When he was a child growing up in Old Town, Maine, Dan Cashman was a huge fan of late-night talk shows – especially “Late Night with David Letterman,” which aired on NBC from 1982-1993, and then “Late Show with David Letterman,” on CBS from 1993-2015.

“He was silly and smart, and I think that made me respect him as a young kid,” Cashman, now a 47-year-old father of two, says of the legendary talk-show host. “I grew up wanting to do what he did.”

That enthusiasm never waned for the Bangor-based public relations director — and for the past 15 years, he has been the host of “The Nite Show with Danny Cashman,” a weekly talk show modeled largely after Letterman’s shows, complete with a studio audience, a live seven-piece band, an opening monologue, and celebrity guests (both regional and national ranging from Patrick Dempsey to Ed Asner).

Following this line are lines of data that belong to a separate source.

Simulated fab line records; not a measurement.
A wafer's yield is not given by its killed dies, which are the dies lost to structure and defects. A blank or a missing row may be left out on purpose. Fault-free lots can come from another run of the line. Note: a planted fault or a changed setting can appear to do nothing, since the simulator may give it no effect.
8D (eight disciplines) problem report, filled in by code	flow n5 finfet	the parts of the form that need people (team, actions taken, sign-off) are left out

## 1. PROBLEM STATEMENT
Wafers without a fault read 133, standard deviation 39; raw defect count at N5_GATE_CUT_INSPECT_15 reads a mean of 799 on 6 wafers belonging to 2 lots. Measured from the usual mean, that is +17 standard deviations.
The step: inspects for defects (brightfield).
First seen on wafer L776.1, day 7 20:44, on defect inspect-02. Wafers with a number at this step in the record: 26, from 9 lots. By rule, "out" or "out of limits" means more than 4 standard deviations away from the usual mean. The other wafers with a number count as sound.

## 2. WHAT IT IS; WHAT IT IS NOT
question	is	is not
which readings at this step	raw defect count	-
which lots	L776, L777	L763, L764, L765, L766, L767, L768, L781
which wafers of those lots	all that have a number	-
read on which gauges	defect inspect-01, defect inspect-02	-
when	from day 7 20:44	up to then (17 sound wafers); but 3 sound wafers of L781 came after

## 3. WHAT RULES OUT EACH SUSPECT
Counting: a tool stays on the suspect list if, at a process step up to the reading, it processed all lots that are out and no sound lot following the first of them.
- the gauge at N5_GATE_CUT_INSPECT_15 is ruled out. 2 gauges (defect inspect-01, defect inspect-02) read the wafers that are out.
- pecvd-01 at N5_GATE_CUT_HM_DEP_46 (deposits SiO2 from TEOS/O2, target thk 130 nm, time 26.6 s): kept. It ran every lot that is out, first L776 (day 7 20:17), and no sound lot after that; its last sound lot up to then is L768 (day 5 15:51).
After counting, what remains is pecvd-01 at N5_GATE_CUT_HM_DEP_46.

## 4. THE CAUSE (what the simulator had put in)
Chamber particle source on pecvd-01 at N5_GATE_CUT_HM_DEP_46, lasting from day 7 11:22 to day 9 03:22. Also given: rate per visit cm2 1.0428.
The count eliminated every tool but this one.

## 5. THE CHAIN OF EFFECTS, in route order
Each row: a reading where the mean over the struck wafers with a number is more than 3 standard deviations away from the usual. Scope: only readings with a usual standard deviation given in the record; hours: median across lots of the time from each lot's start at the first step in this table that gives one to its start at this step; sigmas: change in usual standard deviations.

The show, which airs in Maine’s top-three TV markets on Saturday nights, is currently, according to Cashman, the only locally produced late night talk show in the country — but with his familial commitments, day-job demands and a busy not-for-profit, it’s now coming to an end.

He announced last year that the final show would tape in spring 2025. And even though Cashman tells PEOPLE he knew that he “knew it was time,” it was bittersweet.

At the time of the announcement, he said his coup de grace would be for Letterman to be a guest on his talk show in its final year.

So Cashman reached out to a colleague who connected him with Letterman’s team and wrote what he called “the most honest letter I could.” In the message, he expressed his admiration for Letterman and looked for guidance on how to end a show “that I truly love, since he is someone who has gone through the same situation.”

In March, he got confirmation that Letterman had agreed to be the final guest on “The Nite Show with Danny Cashman.” The episode will air on May 10.

“Not only do I have butterflies, but I have a stomach full of cocoons with thousands of butterflies just waiting to hatch,” Cashman said before the April 23 taping, where the 470 audience members (only a handful of whom knew of Letterman’s presence in advance) were in for quite a surprise.

“When I introduced him, and before he came out from backstage to the band playing the theme song from his talk show, the electricity was amazing … one of the greatest things I’ve ever experienced,” Cashman says. “It was very emotional – and not just for me. I saw one person in the audience who nearly fell back in his seat and was slack-jawed the entire time.”

Cashman says he didn’t meet Letterman before their on-camera encounter — but when the TV legend walked onstage, shook his hand, thanked Cashman for inviting him and sat down for the interview, it was “every pipe dream I ever had come true.”

“He was every bit as engaging and complimentary and funny and silly and smart and serious as he was when I saw him on television for 33 years-plus – and that was both on camera and off,” he says of Letterman, who wore a navy blue suit for the show and later switched into a gifted green Husson Eagles sweatshirt.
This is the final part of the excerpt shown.